4. High Court Decisions Not in Consonance With Supreme Court Views
A High Court judgment can be declared per incuriam if it is not in line with the views of the Supreme Court on the same issue. Since Article 141 makes Supreme Court law binding on all courts, a High Court that ignores a Supreme Court precedent is committing a clear error that can be corrected through the per incuriam doctrine.
⚖️ Landmark Case: Sundeep Kumar Bafna v. State of Maharashtra (2014)
The Supreme Court held: "A decision or judgment can also be per incuriam if it is not possible to reconcile its ratio with that of a previously pronounced judgment of a co-equal or larger Bench; or if the decision of a High Court is not in consonance with the views of this Court. It must immediately be clarified that the per incuriam rule is strictly and correctly applicable to the ratio decidendi and not to obiter dicta."
When Can Per Incuriam NOT Be Applied?
Just as important as knowing when per incuriam applies is knowing when it does not apply. The Supreme Court has been very strict about this. Here are the situations where you cannot declare a judgment per incuriam:
- When the court simply interpreted the law differently. Two judges can read the same statute and reach different conclusions. That is a difference of opinion, not per incuriam. The doctrine applies only when the court clearly missed a provision, not when it interpreted a provision differently.
- When the overlooked provision is not central to the case. If the missed law was a minor technicality that would not have changed the final outcome, the judgment is not per incuriam. The error must be substantial.

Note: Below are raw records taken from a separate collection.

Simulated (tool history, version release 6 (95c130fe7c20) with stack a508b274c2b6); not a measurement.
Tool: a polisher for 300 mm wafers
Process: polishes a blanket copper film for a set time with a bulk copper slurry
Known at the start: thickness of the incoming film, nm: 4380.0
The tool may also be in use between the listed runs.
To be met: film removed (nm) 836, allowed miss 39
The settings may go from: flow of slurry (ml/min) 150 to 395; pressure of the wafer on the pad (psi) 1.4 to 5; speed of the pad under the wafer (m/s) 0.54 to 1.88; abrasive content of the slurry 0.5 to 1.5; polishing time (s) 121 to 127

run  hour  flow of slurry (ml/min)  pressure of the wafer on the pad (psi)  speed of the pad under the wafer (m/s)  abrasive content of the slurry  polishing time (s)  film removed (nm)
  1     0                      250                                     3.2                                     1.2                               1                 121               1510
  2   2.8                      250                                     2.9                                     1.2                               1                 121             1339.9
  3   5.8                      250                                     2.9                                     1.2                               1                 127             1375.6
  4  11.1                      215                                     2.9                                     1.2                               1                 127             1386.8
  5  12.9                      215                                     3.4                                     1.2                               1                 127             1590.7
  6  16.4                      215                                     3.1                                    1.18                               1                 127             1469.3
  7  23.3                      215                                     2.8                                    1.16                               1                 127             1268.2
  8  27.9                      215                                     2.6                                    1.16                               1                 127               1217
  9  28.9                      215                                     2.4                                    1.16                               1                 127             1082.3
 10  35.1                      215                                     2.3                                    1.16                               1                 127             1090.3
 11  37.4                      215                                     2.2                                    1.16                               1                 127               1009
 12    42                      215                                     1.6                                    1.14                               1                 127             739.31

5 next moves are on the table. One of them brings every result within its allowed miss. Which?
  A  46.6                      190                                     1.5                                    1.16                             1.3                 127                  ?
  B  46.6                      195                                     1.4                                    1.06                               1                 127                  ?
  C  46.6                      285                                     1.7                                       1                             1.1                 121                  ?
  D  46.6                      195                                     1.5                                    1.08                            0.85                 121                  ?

- When you are attacking obiter dicta. As explained earlier, side comments and unnecessary observations cannot be declared per incuriam. Only the binding ratio decidendi can be challenged.
- When a High Court tries to declare a Supreme Court judgment per incuriam on new grounds. A High Court can declare a Supreme Court judgment per incuriam only if the Supreme Court itself overlooked a binding statutory provision or its own previous precedent. A High Court cannot declare a Supreme Court judgment per incuriam by relying on additional grounds that the Supreme Court did not consider. That would undermine the entire hierarchy of courts.
- When the error is not "glaring" or "obtrusive." The Supreme Court has said that unless it is a glaring case of obtrusive omission, it is not desirable to depend on the principle of per incuriam. Minor oversights or debatable points do not qualify.
The Supreme Court's Latest Position in 2025-2026
The doctrine of per incuriam has been actively discussed by the Supreme Court in several important cases during 2025 and 2026. Let us look at the most significant developments.
The Vanashakti Case and the Dissent on Per Incuriam (2025)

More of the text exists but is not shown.